When greedy works vs when it fails: knapsack
Fractional knapsack is solvable greedily by value density; 0/1 knapsack is not — the W=50 counterexample shows why 0/1 needs DP.
The same problem, two versions
A thief finds $n$ items; item $i$ has value $v_i$ and weight $w_i$, and the knapsack holds weight $W$. The two versions diverge on a single rule:
- Fractional knapsack — you may take *any fraction* of an item (think gold dust). Greedy works. - 0/1 knapsack — each item is taken whole or left behind (think gold bars). Greedy fails; you need DP.
Fractional knapsack: greedy by value density
Compute each item's value density $v_i / w_i$, sort descending, and greedily fill the knapsack with the highest-density items, taking a fraction of the last one if it does not fit. This is $O(n \lg n)$ (the sort dominates).
Why it is safe (exchange argument): if an optimal solution skipped some of a higher-density item to include a lower-density one, you could swap a sliver of the low-density portion for the high-density portion, raising the value without changing the weight — contradicting optimality. Because fractions are allowed, the greedy choice never wastes capacity.
0/1 knapsack: the greedy counterexample
Take $W = 50$ and three items (CLRS Fig. 15.2):
$$\begin{array}{c|ccc} & v_i & w_i & v_i/w_i\\\hline 1 & \$60 & 10 & 6\\ 2 & \$100 & 20 & 5\\ 3 & \$120 & 30 & 4 \end{array}$$
Greedy (by density) takes item 1 ($\$60$, density 6), then item 2 ($\$100$, density 5) for weight $30$ and value $\$160$; item 3 no longer fits. Optimal skips the densest item: items 2 + 3 weigh exactly 50 and are worth $\$220$. Greedy left 20 pounds of capacity "wasted" on the lower-value item 1.

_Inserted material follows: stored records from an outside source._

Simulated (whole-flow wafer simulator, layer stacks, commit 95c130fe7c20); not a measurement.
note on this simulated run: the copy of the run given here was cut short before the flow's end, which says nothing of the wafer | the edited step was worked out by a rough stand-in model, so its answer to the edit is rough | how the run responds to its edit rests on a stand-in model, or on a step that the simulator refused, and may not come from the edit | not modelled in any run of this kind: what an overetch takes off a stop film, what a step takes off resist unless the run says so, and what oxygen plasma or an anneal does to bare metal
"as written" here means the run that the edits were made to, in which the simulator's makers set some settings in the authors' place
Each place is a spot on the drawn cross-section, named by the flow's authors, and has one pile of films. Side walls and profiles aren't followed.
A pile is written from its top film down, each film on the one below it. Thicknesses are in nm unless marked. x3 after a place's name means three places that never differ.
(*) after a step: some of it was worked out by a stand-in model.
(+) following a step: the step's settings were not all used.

The fractional version of the *same* instance reaches $\$240$: take all of items 1 and 2 ($30$ lb, $\$160$) plus $\tfrac{20}{30}$ of item 3 ($\$80$). Allowing fractions removes the wasted-capacity trap.
Why 0/1 needs DP
In the 0/1 problem, choosing one item reduces the capacity available to all others — the subproblems share the weight constraint, so the greedy choice can foreclose a better combination. That shared constraint is exactly the overlapping-subproblem structure DP exploits. The DP is
$$dp[i][w] = \max\bigl(dp[i-1][w],\; dp[i-1][w - w_i] + v_i\bigr)$$
in $O(nW)$ time. (That $O(nW)$ is pseudo-polynomial — polynomial in the numeric value of $W$, but exponential in the number of bits used to write $W$. 0/1 knapsack is NP-complete.)